MP warns of Govt post-quake agenda

Lianne Dalziel says import tariffs will be held at 2009 levels for two years. photo by Linda...
Lianne Dalziel says import tariffs will be held at 2009 levels for two years. photo by Linda Robertson
Christchurch must not be used by the Government as a "scapegoat" to push asset sales and public sector cuts, Labour MP Lianne Dalziel told a public meeting in Dunedin yesterday.

The Christchurch East MP said she could "read opinion polls" and understood why the Government would be confident about this year's election.

It was after the November election she feared seeing cuts and asset sales, by a National-led Government with a "mandate".

The cost of rebuilding Christchurch should not be used as an "excuse" for selling assets and cutting services.

Christchurch people were particularly vulnerable to those with political agendas .

A "collective sense of shock" remained after the February earthquake.

It had been difficult for Labour post-quake. Opposition MPs had been "side-stepped and even lied to" by the Government in the post-quake period.

Opposition MPs had been criticised and told to stop playing politics with the earthquake when there was an advocacy role on behalf of constituents. People incorrectly assumed the Government was above playing politics with the situation, she said.

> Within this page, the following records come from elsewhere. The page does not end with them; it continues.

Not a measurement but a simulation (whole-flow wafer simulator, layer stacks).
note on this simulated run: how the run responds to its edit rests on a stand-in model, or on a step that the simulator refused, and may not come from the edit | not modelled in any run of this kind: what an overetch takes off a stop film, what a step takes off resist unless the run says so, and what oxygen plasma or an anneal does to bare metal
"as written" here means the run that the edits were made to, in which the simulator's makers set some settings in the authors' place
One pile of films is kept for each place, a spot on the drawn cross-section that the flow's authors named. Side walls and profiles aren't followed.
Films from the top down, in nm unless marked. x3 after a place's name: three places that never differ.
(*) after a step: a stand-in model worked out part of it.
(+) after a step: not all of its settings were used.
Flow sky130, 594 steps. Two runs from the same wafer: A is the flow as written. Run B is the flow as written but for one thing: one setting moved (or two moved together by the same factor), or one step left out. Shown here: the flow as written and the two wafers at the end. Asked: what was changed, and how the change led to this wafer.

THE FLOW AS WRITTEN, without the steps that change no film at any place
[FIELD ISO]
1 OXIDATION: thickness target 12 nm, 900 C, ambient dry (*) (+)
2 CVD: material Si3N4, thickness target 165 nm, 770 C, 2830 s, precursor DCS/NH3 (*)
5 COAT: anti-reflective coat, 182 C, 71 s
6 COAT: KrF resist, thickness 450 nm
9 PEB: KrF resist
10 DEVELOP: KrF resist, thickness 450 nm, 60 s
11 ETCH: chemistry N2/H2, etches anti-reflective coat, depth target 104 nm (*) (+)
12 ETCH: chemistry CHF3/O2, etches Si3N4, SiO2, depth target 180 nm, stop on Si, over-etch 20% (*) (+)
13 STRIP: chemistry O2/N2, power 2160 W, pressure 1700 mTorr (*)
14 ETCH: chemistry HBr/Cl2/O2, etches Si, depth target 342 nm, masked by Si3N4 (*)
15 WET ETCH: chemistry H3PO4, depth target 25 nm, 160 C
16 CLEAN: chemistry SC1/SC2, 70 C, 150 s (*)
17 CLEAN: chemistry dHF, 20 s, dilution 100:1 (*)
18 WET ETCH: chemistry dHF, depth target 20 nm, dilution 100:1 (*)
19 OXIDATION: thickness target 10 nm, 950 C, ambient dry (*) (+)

Political point-scoring was not Labour's priority; it wanted to help.

Ms Dalziel had read extensively about how other cities coped in the aftermath of disasters, and feared the Government was taking the wrong direction with Christchurch.

Ms Dalziel criticised the Canterbury Earthquake Recovery Authority as being another government department, and feared the dreams and wishes of Christchurch people for what the city should look like would not be heard.

It was important that cities rebuilding after a disaster remedied problems they had pre-disaster.

For Labour, the financial burden of the rebuilding was a chance to look "outside the box" - restructure the economy to favour manufacturing, introduce currency controls, and train more tradespeople.